DAYTON, Ohio -- Dorothy Lane Market here is leaving its traditional training methods behind this month as it launches automated training through its intranet system.
By implementing automated training, the retailer plans to significantly reduce the time required for employee training -- a process that can take up to 18 hours per new employee.
"We plan to cut our employee training hours in half once automated training is fully implemented," said Patrick Arnold, webmaster for Dorothy Lane.
Rather then relying on department managers and skilled associates to provide classroom training, "the computer acts as the instructor who works one-on-one with the associates and gives us immediate feedback on their progress," he added.
Dorothy Lane's six-month-old intranet will enable its new hires to learn about the retailer's policies, customer service, Occupational Safety and Health Administration compliance and produce identification, via multimedia presentations.
As employees sit at a computer, they call up the retailer's intranet web page to access the new training option. From the page's opening screen, students choose which area they will train in.
"Audio and visual multimedia components will enhance our associates' learning experience more than traditional classroom training through manuals," Arnold explained. The associate goes through the training module, and completes the session with a quiz on the displayed material.
"As associates click on answers with the mouse, the system explains which questions were missed and reviews those specific sections," he said.
The two-store retailer began beta testing of the training via the secured network more than two months ago, among both its management and current employees.
Dorothy Lane began pursuing automated training after researching more traditional computer-based training systems.
"Our human resources director showed us a catalog of different systems that were available," he said. "After seeing the exorbitant costs, we decided we could produce our own system in-house."
In addition to cost, customizing the modules was also a concern. "If we purchased a third-party module we would need additional training [sessions] in order to teach new hires our products and policies," he said. "It was not worth the investment."

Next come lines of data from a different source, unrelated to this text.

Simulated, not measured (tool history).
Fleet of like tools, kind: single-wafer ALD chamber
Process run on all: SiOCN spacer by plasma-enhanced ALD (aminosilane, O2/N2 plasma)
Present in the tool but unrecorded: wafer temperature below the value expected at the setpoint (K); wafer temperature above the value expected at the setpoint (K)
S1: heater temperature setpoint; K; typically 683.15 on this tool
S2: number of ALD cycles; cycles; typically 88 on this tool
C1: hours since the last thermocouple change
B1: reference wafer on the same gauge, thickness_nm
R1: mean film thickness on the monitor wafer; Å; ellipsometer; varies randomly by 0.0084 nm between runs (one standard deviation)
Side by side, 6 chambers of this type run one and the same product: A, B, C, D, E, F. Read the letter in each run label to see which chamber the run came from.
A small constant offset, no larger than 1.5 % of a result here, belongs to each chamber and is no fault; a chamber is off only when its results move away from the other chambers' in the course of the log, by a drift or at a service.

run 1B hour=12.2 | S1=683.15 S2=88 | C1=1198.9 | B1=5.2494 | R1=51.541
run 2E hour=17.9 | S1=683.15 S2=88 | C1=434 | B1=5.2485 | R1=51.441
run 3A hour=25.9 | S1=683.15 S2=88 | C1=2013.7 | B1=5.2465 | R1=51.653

According to Arnold, creating the training system in-house may lead to a quick return on investment. "We expect to get our money back within a year because we did the system ourselves and it took a reasonably short time to create it," Arnold said.
Besides a quick payback, the retailer also hopes to reap benefits from the system soon.
"Within three to six months we want our new hires to be fully trained via the automated system, using as little human intervention as possible," he said. "The system leads to better [employee] retention of information than a handbook, which in turn gives us a better employee."